Thursday, August 25, 2011

The Rain or Shine Test

There is nothing like an outdoors event in the summer, as the sun warms our seasonally tinted skin and helps us forget about the awaiting winter. When we plan these events weeks, months or years ahead of time, we do so visualizing perfect weather. And for the first 11 years of the Steve O’Grady Open, that is exactly what we had. Perfect weather.

But not this year. 

This year we were cruising along with a record high number of sponsorships and raffle donations, bemoaning the fact that we had to close the tournament to some golfers because we sold out. Volunteer life was good, until one of my golfing Facebook friends posted an ominous note a week before: “looks wet Monday, augh”.

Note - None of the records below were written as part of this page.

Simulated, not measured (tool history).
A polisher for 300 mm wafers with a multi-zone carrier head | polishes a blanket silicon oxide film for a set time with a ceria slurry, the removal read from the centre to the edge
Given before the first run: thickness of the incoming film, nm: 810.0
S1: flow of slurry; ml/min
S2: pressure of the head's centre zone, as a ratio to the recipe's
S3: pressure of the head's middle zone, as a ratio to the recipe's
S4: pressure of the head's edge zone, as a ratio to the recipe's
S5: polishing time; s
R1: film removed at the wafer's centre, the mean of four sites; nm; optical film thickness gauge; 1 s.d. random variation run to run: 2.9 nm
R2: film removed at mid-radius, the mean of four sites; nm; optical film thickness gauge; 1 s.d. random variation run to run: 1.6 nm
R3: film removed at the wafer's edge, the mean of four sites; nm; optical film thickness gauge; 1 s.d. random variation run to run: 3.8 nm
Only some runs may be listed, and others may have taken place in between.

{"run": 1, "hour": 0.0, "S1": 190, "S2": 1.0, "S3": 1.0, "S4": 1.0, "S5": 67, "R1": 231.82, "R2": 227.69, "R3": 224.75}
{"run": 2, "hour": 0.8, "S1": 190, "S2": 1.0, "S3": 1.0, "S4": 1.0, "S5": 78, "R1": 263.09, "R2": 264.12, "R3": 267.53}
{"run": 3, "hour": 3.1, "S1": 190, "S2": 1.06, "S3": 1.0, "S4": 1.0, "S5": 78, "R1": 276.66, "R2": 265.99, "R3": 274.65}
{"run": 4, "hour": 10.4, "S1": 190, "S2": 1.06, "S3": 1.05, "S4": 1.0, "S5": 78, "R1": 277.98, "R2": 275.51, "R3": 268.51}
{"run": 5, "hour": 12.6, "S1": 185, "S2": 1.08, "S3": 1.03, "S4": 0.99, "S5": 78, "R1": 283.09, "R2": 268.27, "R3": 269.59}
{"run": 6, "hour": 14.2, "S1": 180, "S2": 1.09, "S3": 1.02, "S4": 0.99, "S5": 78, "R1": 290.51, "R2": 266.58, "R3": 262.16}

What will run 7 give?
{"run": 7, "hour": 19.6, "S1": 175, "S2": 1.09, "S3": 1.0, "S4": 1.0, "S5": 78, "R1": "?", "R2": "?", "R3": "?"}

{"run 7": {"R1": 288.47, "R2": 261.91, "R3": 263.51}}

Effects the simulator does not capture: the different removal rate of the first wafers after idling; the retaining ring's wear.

“Augh” was right, as I checked the 10-day forecast, which showed rain the day of our event. Huge rain. Flash flood producing rain. Potential golf tournament canceling rain.

And so the worry marathon began. Just as a watched pot never boils, watched weather never improves. In fact, it often gets worse. And although I realized there was not a darn thing I could do about it, my nervous system wouldn’t listen. By Tuesday, insomnia kicked in, prompting me to post blurry eyed 3 a.m. comments on Facebook like “We said rain or shine, right?!” and “Remember its for a good cause!” Wednesday, sleep comes in fitful intervals with nightmares of waterfalls, white water rafting and drowning peppered with talk radio in which every call is about storm preparation.

By Thursday, I’m so exhausted I fall asleep in my car during lunch with my sunroof open- wondering why Monday’s forecast can’t be as nice as today- and wake up 20 minutes later covered with tree residue while a guy with a camera stares at me through my passenger window, certain I’m now posted on some messed-up site called “random pictures of people sleeping”.

By Friday, I’ve developed a quivering tick in my left eye and wonder if my staff thinks I’m winking at them. Every email with the subject “golf” makes me sick to my stomach. Every missed call on my phone taunts me as no one leaves a message after they hear my fake chipper voice confirming “It’s on!”

I finally decide to take a weather worry day off, and not check again until Sunday night. But on Saturday an acquaintance sends a note that the weather seems to be changing, which prompts me to jump on weather.com and see that yes, it is indeed changing! In fact, the storm that had been previously spread out over several days is now centered directly over the golf tournament, indicted by a giant cloud/rain/thunder icon I’ve never seen on weather.com before that looks like the black cloud of evil hanging over Philadelphia in the final battle of Ghostbusters.

At this point, I become a human calculator doing the math on the losses that could potentially incur as the weather forecast worsens. It’s not much of a leap until I’m imagining a scenario where we not only don’t have a tournament, but we end up owing money- literally “in the hole”-  resulting in no scholarships, kids being denied a college education because they have no way to pay, which leads to high unemployment and economic ruin. Then I remember some of that stuff has happened already without my help, which only makes me feel worse.

If you expect me to wrap this up with a happy ending, you are right, but not because the weather changed. We still had rain. Heavy rain. Flood producing rain. But on tournament day, as the early morning minutes ticked by, golfers began to show up. Then more. And finally, we found ourselves with a nearly full tournament despite having to shorten it to nine holes. In fact, it was a record year for us, so go figure.

It’s now the Friday after our tournament, and reflecting back on the worry that eventually turned into WOW, I’m relieved to have it all behind me. As I prepare to volunteer at another outdoors event tonight, The Derby Street Mile, the forecast of widely scattered showers signals significantly less stress. Until a co-worker runs into my window-less office a few hours before the race with a handful of dripping ice cubes, and screams, “I just caught this falling out of the sky!”

“Awesome.” I respond, with a twitch of my left eye. Here we go again.